The motor, which was developed by Ben Feringa of the University of Groningen and colleagues at Eindhoven University of Technology and Philips Research Laboratories, consists of a dumb-bell shaped molecule with a central carbon-carbon double bond that functions as an axle. The upper part of the molecule acts as a rotor while the lower part is the stator. The molecules are incorporated into a liquid-crystalline film.

When the molecule is illuminated with light that has a wavelength of 365 nm, the "helicity" of the molecule changes from right- to left-handed. In fluid mechanics, helicity is the extent to which corkscrew-like motion occurs and a moving fluid has helicity if it rotates about an axis parallel to the direction of motion. If the rotation is clockwise when viewed from the "front" of the fluid, the helicity is right-handed and if anticlockwise, it is left-handed.

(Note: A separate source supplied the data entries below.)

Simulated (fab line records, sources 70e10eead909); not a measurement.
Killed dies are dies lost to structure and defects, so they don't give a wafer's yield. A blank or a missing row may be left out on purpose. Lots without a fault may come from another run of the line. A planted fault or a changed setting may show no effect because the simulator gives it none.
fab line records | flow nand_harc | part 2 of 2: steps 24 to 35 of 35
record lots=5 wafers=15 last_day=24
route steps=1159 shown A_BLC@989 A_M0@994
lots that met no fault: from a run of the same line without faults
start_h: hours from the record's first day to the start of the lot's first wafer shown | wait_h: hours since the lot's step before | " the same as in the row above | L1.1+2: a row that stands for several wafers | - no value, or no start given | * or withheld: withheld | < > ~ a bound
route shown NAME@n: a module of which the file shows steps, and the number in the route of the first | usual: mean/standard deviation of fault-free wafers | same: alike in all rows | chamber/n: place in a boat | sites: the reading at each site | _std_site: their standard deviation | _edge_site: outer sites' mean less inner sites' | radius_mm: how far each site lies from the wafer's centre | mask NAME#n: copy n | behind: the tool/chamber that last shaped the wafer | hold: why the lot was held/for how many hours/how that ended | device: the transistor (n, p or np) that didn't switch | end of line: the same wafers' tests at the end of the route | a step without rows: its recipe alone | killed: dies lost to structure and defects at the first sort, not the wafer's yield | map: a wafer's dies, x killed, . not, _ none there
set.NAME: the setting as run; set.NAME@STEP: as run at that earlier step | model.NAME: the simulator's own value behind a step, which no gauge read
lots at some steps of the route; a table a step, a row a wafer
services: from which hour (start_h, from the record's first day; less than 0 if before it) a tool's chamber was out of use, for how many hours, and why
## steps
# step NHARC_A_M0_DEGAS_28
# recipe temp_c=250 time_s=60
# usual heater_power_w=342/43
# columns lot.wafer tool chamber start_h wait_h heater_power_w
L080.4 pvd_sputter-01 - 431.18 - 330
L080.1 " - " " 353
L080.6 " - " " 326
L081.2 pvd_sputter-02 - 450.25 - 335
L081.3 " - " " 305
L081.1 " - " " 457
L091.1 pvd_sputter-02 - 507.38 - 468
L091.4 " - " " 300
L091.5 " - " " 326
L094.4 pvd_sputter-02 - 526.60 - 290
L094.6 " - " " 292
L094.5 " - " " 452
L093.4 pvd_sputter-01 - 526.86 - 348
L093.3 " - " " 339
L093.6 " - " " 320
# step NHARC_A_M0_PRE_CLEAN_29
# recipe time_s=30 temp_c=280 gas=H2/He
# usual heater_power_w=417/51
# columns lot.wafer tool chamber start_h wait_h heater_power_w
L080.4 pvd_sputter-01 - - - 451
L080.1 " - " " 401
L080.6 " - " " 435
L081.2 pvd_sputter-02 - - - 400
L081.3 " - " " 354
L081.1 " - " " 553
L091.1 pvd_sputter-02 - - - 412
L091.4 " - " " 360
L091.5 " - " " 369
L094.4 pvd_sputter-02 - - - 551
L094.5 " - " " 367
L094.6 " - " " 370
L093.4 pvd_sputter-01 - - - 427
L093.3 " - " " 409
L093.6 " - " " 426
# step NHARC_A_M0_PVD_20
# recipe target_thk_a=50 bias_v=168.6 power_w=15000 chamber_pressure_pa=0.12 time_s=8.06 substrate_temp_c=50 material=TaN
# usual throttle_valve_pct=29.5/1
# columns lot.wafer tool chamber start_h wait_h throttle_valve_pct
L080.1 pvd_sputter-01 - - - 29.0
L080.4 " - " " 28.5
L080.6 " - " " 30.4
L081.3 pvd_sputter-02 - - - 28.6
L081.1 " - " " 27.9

The changes to the molecule's helicity in turn alter the direction of the molecules of the rod-shaped molecules in the liquid-crystal film itself. Removing the light source makes the molecule's helicity switch back again, as can heating the molecule. The team found that the molecule could be rotated through 360° by carrying out two photochemical steps, each followed by a thermal step.

The team used the motors to move glass rods with dimensions of 5 microns by 28 microns. The rod rotated at an average speed of 0.67 rpm during the photochemical steps and at 0.22 rpm during the thermal steps. Feringa points out that the rotation is, however, caused by the collective action of several motor molecules. "The work is a stepping stone to functional motors that can act as tiny machines or perhaps power a nanocar", says Feringa.